As we can observe there are a lot of outliers in the age column, but this is expected as this dataset contains the data of top inactive female players also.

#### 2.3.2. Distribution of Standard Rating 

In [247]:
fig = px.box(chess, y="Standard_Rating",title='Distribution of Standard Rating' )
fig.show()

Standard Rating also has huge amount of outliers.

#### 2.3.3 Distribution of Rapid Rating 

In [246]:
fig = px.box(chess, y="Rapid_rating",title='Distribution of Rapid Rating' )
fig.show()

Rapid Ratings have outliers both below the first quartile and above the fourth quartile

#### 2.3.4 Distribution of Blitz Rating 

In [248]:
fig = px.box(chess, y="Blitz_rating",title='Distribution of Blitz Rating' )
fig.show()

Rapid Ratings have outliers both below the first quartile and above the fourth quartile.

## 3. Analysis

### 3.1. Univariate Analysis

#### 3.1.1. Top 30 Countries by Number of Top Ranked Female Chess Players

In [136]:
temp = chess["Federation"].value_counts().head(30)
temp.iplot(kind='bar', xTitle = 'Country', yTitle = "Count", title = 'Top 30 Countries by Number of Top Ranked Female Chess Players', color = '#4CB391')

We can observe that Russia has the highest number of Top Ranked Female Chess Players followed by Germany, Poland, Ukraine and India. 


India has 251 Top Ranked Female Chess players!!

#### 3.1.2  Status of Top Ranked Female Chess Players

In [137]:
im = chess["Inactive_flag"].value_counts()
df = pd.DataFrame({'labels': im.index,'values': im.values})
df.iplot(kind='pie',labels='labels',values='values', title='Status of Top Ranked Female Chess Players', hole = 0.5, colors=['#FF414D','#9B116F'])

We observe that 68.4% of the Top Ranked Female Chess Players are Inactive.
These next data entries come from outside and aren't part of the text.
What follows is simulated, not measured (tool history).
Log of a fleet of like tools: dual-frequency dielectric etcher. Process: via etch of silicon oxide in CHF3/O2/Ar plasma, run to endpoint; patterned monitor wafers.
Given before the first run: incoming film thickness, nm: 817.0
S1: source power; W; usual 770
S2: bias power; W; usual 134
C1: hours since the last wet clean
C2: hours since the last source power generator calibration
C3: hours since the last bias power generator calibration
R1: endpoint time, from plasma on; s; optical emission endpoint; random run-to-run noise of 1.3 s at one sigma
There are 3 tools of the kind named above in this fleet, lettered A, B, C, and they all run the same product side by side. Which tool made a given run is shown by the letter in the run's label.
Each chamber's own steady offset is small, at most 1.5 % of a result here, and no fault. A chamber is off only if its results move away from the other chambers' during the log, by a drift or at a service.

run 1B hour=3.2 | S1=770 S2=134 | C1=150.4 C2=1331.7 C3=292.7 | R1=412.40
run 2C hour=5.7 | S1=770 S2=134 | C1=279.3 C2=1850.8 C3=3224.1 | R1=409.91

#### 3.1.3 Count of Title of Top Ranked Female Chess Players

In [138]:
temp = chess["Title"].value_counts().head(30)
temp.iplot(kind='bar', xTitle = 'Country', yTitle = "Count", title = 'Count of Title of Top Ranked Female Chess Players', color = '#FF8E15')

Most of the Top Female Chess Players are Woman FIDE master (WFM) whereas only 1 Player has the title WH provided by FIDE.

### 3.2. Bivariate Analysis

#### 3.2.1 Year of Birth Distribution with active status of Top Female Chess Players 

In [139]:
fig = px.histogram(chess, x = 'Year_of_birth', color="Inactive_flag", title = 'Year of Birth Distribution with active status of Top Female Chess Players ')
fig.show()



Most of the top female chess players of the world are born in 1989.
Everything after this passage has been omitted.